In this blog, we will focus on the impact the appearance of guest stars had on the overall popularity and quality of the office television series. This is a DataCamp project that was made available for the Data Insight's Data Science Program. The following dataset: datasets/office_episodes.csv, was downloaded from Kaggle here.

Importing Libraries Since we will be manipulating and analysing the office dataset, we need to import the necessary libraries.

import pandas as pd
import matplotlib.pyplot as plt
from sklearn.preprocessing import MinMaxScaler

Converting the CSV file into a pandas Dataframe

Given any new dataset, we need to figure out what fields and what values those fields have. In order to do this, the CSV file is read as a DataFrame and store in the variable "office_df". We print the first five rows to figure out what it contains.

We also print out a concise summary of the DataFrame. This will print out the column names, non-null values and index data types. We realized from the output that the non-null value counts of all but Guest stars column are 188. This means the Guest stars column has rows where there were no guest stars. Also, the data type of the column “Date” is an object instead of a date type.

Updating DataFrame

We change the column name of the Unnamed column to Episode_Numbers. This is done by calling the pandas rename function on the office_df.

office_df = office_df.rename(columns = {'Unnamed: 0': 'Episode_Numbers'})

We also change the data type of the Date column from object to datetime data type.

office_df['Date']= pd.to_datetime(office_df['Date'])

Since the original dataset does not contain HasGuests column and Scaled_Ratings. There is a need for to create those columns.

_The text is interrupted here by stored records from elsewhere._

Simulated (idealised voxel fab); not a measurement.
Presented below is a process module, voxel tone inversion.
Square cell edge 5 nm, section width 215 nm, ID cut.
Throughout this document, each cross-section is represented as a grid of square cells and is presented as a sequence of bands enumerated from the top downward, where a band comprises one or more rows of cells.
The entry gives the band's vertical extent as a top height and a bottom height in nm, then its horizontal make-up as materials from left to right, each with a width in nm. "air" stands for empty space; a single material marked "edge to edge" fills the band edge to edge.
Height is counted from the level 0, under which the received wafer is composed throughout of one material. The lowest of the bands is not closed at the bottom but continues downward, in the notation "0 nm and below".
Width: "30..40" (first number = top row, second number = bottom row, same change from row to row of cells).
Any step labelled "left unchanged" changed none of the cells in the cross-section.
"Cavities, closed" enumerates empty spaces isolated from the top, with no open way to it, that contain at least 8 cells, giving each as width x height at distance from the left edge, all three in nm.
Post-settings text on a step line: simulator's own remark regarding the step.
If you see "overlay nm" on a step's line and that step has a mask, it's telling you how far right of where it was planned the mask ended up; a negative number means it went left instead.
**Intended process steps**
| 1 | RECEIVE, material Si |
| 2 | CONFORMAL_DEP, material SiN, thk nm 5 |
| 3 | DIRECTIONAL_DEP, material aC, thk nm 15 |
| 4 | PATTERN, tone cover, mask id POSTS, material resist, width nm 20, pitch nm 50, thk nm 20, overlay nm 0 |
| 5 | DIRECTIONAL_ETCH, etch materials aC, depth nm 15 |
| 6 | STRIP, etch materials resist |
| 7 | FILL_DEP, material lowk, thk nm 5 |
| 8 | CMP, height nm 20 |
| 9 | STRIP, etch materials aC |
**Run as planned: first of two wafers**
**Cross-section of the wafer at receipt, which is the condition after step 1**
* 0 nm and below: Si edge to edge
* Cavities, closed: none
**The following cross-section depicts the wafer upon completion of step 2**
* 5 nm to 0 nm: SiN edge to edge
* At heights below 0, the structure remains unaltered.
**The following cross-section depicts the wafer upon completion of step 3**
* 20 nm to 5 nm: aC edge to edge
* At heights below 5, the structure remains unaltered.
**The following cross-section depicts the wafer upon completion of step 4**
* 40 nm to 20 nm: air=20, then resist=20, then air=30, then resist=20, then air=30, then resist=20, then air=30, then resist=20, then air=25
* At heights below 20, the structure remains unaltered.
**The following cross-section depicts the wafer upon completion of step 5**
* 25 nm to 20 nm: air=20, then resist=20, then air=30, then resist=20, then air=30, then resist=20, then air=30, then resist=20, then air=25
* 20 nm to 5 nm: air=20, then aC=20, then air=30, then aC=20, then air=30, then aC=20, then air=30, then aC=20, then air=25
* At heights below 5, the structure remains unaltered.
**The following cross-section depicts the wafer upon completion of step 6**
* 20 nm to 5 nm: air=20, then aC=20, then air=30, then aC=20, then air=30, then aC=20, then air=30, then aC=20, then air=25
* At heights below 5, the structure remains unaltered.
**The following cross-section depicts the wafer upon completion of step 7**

We create a new column as HasGuests which is derived from calling the notna() method of the GuestStars column of office_df. This returns a boolean value of True when the GuestStars column contains a value, otherwise False.

Office_df['Has_Guests'] = office_df['GuestStars'].notna()

The Scaled_Ratings column was created by scaling the values of the Ratings column between the range of 0 to 1. This was done by using the MinMaxScaler package from the sklearn.preprocessing.

Scaler = MinMaxScaler()
office_df[['Scaled_Ratings']] = scaler.fit_transform(office_df[['Ratings']])

Then we return the first five rows, the output of the updated Data frame

Data Exploration

There was need to visualize the relationship of the number of episodes and their respective viewership. The Scatter Diagram was used to

check the correlation of the two respective columns.

From the diagram, most of the viewership ranges between 5 million views to 10 million views. Looking at the diagram, it is impossible to determine whether the Guest appearances had an impact on the popularity and quality of the office television series or not. It is necessary to further analyze the data frame.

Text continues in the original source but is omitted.